Correction: First Amendment Grows, Not Wanes Among American Students

Editor's Note: This story incorrectly transposed the meaning of the chart and data reported by the Knight Foundation. It should be read as American high school students "disagreeing" more with the statement, not agreeing more with it. A corrected version of this story has been published and will be sent in the next edition of Marketing Politics Weekly.

Support for the rights the First Amendment guarantees Americans is waning among high school aged students, according to the latest edition of a bi-annual tracking study conducted by the Knight Foundation.



With the exception of students of color, the average and all other segments of high school students indicate they now agree more with the statement "The First Amendment Goes Too Far In Its Rights And Guarantees" than any other time in the 14 years its been tracking it.

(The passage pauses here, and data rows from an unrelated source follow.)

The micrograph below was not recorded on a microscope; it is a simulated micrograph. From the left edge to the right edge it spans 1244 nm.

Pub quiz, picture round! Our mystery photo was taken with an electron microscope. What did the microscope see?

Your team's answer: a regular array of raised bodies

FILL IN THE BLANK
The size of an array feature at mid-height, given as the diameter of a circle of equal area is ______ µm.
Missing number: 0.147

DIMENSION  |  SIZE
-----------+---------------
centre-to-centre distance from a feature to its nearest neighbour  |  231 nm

"These patterns are roughly consistent with those observed among college-age students," he report's authors note, adding, "More research on underlying causes must be done to understand this, although the contentious cultural and political atmosphere during the 2016 election and after — characterized by emboldened anti-immigrant, misogynistic and ethnic nationalist rhetoric — certainly would be a plausible explanation. As high-profile events such as the white supremacist rally in Charlottesville, Virginia, in August 2017 and the mass shootings in El Paso, Texas, and Dayton, Ohio, in August 2019 (at least one of which was linked to white supremacy) play out, a reaction to the structure of the public sphere might be expected among marginalized, nonwhite, and non-male-identifying groups."